ROSTOV-ON-DON, Russia – A small group of suspected Islamic militants were barricaded inside an apartment house in southern Russia Saturday in a standoff with hundreds of security forces who evacuated neighboring buildings and cut off gas supplies.
The suspects were holed up inside a second floor apartment in Nalchik, the capital of the Kabardino-Balkariya region, in the latest in a series of confrontations between law enforcement authorities and extremists in the volatile North Caucasus region, which includes Chechnya.
Last month, security forces killed seven alleged Islamic extremists in the same city in a two-day battle with members of the Yarmuk group, a radical Islamic group affiliated with Chechen warlord Shamil Basayev. The Interior Ministry said the alleged militants in Saturday’s standoff also were members of Yarmuk.

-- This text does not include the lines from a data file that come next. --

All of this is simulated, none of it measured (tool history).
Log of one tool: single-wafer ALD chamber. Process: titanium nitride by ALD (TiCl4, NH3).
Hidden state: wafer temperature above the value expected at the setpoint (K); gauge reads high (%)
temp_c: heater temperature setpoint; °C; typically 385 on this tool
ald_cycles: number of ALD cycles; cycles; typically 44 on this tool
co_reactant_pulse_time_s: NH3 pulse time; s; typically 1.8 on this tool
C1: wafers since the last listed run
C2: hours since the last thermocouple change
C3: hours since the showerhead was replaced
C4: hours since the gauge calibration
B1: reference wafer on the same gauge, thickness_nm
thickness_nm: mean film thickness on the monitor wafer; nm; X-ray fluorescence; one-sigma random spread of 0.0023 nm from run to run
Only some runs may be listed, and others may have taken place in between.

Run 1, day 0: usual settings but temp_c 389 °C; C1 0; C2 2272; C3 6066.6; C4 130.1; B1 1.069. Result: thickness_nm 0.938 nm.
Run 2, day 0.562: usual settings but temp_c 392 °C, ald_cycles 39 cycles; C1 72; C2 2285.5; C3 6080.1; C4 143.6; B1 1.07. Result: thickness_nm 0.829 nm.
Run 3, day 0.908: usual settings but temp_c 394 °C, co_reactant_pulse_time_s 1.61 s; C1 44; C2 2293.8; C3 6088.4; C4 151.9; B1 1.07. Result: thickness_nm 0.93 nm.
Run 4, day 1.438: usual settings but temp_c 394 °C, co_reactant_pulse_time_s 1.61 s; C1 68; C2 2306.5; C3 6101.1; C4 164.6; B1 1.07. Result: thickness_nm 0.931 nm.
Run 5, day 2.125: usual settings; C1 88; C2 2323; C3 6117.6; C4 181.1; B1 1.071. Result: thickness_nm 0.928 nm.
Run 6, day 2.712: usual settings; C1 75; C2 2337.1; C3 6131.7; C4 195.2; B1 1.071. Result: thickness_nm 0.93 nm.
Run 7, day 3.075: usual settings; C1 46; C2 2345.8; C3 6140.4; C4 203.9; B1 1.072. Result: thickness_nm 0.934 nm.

At least three suspects were inside the apartment, according to a duty officer at the southern district office of the Interior Ministry. Earlier, a spokesman for the Nalchik police department, who did not give his name, told Ekho Moskvy radio that 20 militants were inside the five-story building. The discrepancy could not immediately be explained.
Two armored personnel carriers and more than 300 gun-toting riot police were at the scene, and security forces evacuated residents from surrounding buildings and cut off natural gas flows in the neighborhood.
The Interior Ministry officer said the suspects were believed to be lightly armed and discussions aimed at their surrender were under way. Russia’s NTV television reported, however, that the suspects were refusing to negotiate and the situation had remained unchanged for hours.
In a separate operation in Nalchik, some 870 miles south of Moscow, three people were detained in a private house and police confiscated one gun, four grenades and Islamic literature produced by the conservative Wahhabi sect, according to the Interior Ministry duty officer. The detainees, including two women, were seized without any violence, the officer said. One woman was a Chechen and the other two suspects were from Karachaevo-Cherkessiya, another troubled region in southern Russia.
The Yarmuk group was blamed in a December 2004 attack on an office belonging to the Federal Drug Control in Nalchik, when raiders killed four of the agency’s employees, looted its arsenal and set the office ablaze.
Russia’s southern provinces have been plagued by a spillover of violence from Chechnya, including the September school hostage-taking in the city of Beslan in which some 330 people were killed.